How will racists react to being called out? Glad you asked.
I continue to hold out hope that there are some among Trump's supporters who are misinformed (via the Foxiverse) or simply fail to follow the cause-and-effect of what their man is doing, and therefore might not be racist. I also know that every politician wants to find the people who can be flipped to her side; and not only are some actual racists politically flippable (some voted for Barack Obama, as I will discuss below), but non-racists might recoil at seeing someone else being insulted -- even if the insult is accurate.
Fine. What about the racists who cannot be convinced? How might they respond? The answer is obvious: self-righteous anger. "How dare you say such things?! I have never been so outraged!" And sure enough, even though the hate-mail part of my day had gone to zero since Newsweek stopped republishing our Verdict/Dorf on Law columns a year ago, one angry Trump supporter did find my column and decided to give me a piece of his mind in an email:
Dear Professor Buchanan:
Screw you.
I am a Caucasian Trump supporter and my African-American spouse would be surprised to learn that I am therefore a racist. You are ignorant to baselessly tar those who disagree with you with that vile canard. Republicans are the idealists about race; something to do with the Civil War Amendments.
Try to do better.
Cordially,
Is my job not great? I should point out that the emailer did sign his name and added the information that he graduated from an elite Southern law school in the mid-80's. As a starting point, then, we should be clear that this is not the now-mythic "struggling blue-collar former Democrat who fled to Trump out of desperation but isn't a racist." Statistically speaking, this emailer was likely a Republican long before Trump came along and did not see any reason to abandon his party (as Rubin and others did) when Trump further polluted the waters. We are, in other words, most likely talking about one of the people who is not now, and never was, flippable.
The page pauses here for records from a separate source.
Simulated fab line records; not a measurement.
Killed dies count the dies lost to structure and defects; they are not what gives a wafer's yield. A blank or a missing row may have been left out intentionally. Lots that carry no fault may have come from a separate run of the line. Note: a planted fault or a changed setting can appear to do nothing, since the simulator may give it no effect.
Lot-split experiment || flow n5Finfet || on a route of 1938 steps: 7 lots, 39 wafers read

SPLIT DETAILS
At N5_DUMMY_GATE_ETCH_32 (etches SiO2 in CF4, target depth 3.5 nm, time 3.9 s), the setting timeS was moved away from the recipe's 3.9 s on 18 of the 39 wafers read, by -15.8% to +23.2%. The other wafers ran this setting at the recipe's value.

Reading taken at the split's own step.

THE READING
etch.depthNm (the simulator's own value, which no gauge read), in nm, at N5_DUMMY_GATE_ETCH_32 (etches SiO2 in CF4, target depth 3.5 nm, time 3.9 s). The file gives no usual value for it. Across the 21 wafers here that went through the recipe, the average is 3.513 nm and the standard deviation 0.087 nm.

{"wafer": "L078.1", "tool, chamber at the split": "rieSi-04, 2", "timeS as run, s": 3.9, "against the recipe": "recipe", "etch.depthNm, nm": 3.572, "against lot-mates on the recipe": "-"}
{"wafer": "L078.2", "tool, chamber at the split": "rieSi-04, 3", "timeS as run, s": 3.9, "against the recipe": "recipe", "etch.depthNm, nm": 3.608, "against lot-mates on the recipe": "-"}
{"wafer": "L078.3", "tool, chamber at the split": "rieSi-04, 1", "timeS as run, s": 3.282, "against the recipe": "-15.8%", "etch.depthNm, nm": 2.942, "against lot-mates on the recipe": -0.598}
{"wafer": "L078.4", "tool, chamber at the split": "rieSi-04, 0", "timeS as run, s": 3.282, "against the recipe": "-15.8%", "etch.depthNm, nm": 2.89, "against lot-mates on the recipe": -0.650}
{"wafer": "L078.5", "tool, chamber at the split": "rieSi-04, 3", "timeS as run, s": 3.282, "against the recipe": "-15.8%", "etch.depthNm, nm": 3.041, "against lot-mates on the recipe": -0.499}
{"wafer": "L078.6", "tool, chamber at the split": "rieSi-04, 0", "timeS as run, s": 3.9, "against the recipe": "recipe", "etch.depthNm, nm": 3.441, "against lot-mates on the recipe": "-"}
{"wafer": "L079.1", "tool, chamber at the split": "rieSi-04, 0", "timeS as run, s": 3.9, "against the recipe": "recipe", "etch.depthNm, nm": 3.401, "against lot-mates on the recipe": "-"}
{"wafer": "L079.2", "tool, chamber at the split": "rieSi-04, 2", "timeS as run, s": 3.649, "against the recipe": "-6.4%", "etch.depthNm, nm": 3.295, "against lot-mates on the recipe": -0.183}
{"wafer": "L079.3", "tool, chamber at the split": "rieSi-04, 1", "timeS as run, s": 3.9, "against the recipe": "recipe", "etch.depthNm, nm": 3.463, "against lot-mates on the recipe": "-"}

Which is fine, except that the content (if one can call it that) of the response is utterly dishonest and confused. When I receive this kind of aggressive missive, I find myself composing snarky responses in my head, never to be sent -- NEVER, because the first rule of this game is "Don't Feed the Trolls." (Using such nonsense as material for columns, yes; responding directly, no.)
Still, I imagined sending this: "Yes, I suppose your African-American spouse would be surprised that you're a racist." I then thought that a better (and likely more accurate) response would be: "Actually, I bet your African-American spouse wouldn't be surprised at all." But those responses only partly get at the actual issue that this kind of comment raises, which is captured in the title of this column: "Some of my best wives are Black!"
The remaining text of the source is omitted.